To build the main pd, run:
make main.pdf
To build with speaker notes:
make with-notes.pdf
To only build the speaker notes:
make only-notes.pdf
Auto Images
The build system will generate certain types of graphics for the presentation as part of the build system. The resultant files will always go in the auto-images
folder. As a result, this folder is not under version control.
In latex, all you need to do is
\includegraphics[<options>]{auto-<type>-<file>}
The types are documented below:
XKCD
What is a presentation without an xkcd comic?
\includegraphics[<options>]{auto-xkcd-<id>.png}
If the above is included in the latex document, the XKCD comic with the specified ID will be downloaded and embedded in the pdf.
Shell Output
I am still not aware of aware of a reliable way to include ansi coloured shell output into a latex document. I also don't want to include loads of high-res screenshots in my Git repo.
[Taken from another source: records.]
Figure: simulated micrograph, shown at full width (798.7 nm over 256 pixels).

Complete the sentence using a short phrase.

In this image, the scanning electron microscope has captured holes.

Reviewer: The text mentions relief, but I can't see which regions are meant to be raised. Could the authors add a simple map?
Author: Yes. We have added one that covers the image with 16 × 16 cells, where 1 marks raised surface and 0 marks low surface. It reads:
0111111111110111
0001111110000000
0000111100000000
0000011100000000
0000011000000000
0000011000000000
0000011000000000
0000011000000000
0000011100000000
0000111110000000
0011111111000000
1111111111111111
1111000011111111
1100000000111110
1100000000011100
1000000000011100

The work around I have come up with is to save the raw ansi output to a wile in shell-output
. This normally involves forcing an application to output in colour:
git -c color.status=always status > shell-output/git-status.out
\includegraphics[<options>]{auto-shell-<filename>.pdf}
%E.g.
\includegraphics[<options>]{auto-shell-git-status.pdf}
The build system will convert the ansi output into an embeddable PDF that LaTeX will embed.